Bank Negara: Private non-financial sector credit rises 5.5pc in January 2026

KUALA LUMPUR — Credit to Malaysia’s private non‑financial sector grew by 5.5 per cent in January 2026, slightly higher than the 5.4 per cent growth recorded in December 2025, reflecting broader activity in outstanding corporate bonds and stable lending across both business and household segments, according to the latest monthly highlights released by Bank Negara Malaysia (BNM).

The central bank noted that the acceleration in private sector credit was mainly driven by a higher growth of outstanding corporate bonds, which rose by 7.6 per cent last month, compared with 6.9 per cent in December. The growth in outstanding loans remained steady at 5 per cent, underscoring ongoing demand for financing from various sectors of the economy.

Business and Household Lending Trends

Business loans expanded by four per cent, supported by stronger growth in investment‑related financing, particularly among larger enterprises. Loans extended to small and medium enterprises (SMEs) remained broadly steady, according to the central bank. Meanwhile, household loan growth held firm at 5.6 per cent, mirroring the pace seen in the previous month and reflecting ongoing borrowing activity across housing, consumer and personal purposes.

Banking System Health and Stability

Bank Negara highlighted that the capital position of Malaysia’s banking system remained strong, with a capital adequacy ratio of 18.1 per cent as of January 2026, providing robust buffers to support continued credit intermediation and absorb unexpected losses. The system also recorded excess capital buffers of RM139.6 billion, supporting financial resilience.

Asset quality metrics remained sound, with both gross and net impaired loans ratios stable at 1.4 per cent and 0.9 per cent, respectively. The loan loss coverage ratio — which includes regulatory reserves — was sufficient to cover around 125.9 per cent of gross impaired loans, slightly lower than the 127.2 per cent recorded in December 2025.

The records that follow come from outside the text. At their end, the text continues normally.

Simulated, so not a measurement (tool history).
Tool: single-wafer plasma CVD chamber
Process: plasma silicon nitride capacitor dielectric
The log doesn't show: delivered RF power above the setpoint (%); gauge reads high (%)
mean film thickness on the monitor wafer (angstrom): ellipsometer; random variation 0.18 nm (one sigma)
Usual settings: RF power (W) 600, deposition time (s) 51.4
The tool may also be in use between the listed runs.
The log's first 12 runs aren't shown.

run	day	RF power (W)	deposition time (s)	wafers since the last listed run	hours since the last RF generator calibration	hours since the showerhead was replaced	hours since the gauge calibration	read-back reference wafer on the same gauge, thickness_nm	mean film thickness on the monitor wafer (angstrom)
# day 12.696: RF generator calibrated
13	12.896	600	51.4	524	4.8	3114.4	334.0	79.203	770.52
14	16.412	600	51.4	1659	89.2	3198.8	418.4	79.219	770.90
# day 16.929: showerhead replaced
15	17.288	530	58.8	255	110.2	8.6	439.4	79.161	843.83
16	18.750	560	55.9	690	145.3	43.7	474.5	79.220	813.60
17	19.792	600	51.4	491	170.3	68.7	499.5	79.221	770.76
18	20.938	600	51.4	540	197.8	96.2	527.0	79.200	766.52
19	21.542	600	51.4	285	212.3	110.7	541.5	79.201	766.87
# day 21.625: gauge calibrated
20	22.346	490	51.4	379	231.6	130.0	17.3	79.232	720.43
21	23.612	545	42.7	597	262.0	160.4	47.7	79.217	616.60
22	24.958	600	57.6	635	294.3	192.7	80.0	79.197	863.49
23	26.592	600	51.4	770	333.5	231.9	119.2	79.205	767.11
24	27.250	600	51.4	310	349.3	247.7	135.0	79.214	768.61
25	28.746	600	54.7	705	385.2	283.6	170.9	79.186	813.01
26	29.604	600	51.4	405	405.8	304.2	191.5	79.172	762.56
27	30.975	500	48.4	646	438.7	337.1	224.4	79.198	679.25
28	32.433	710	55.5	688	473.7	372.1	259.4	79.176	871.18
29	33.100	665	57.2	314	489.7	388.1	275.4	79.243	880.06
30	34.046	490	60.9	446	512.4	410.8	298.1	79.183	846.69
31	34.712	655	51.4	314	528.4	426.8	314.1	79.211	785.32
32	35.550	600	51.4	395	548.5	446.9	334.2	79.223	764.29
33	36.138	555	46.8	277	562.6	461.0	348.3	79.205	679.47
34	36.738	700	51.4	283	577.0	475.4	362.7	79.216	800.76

Market Sentiment and External Factors

In addition to lending dynamics, Bank Negara acknowledged that domestic and external developments influenced local financial markets. Weaker sentiment surrounding the US dollar due to geopolitical and tariff uncertainties supported foreign portfolio inflows into Malaysian markets, alongside confidence in the country’s economic fundamentals and favourable outlook.

Amid this backdrop, the ringgit appreciated by 2.9 per cent against the US dollar during January, while the FTSE Bursa Malaysia KLCI enjoyed gains of approximately 3.6 per cent over the same period. Despite increased issuance of Malaysian Government Securities (MGS), yields remained broadly stable as domestic demand absorbed the additional supply.

The inflation environment in January saw headline and core inflation stable at 1.6 per cent and 2.3 per cent, respectively. Price increases were noted in jewellery and watches, while softer declines in electricity prices and lower inflation in petrol and selected services offset some upward pressure.

The sustained credit growth signals ongoing confidence among businesses and households in borrowing conditions and aligns with broader economic stability as Malaysia progresses into 2026.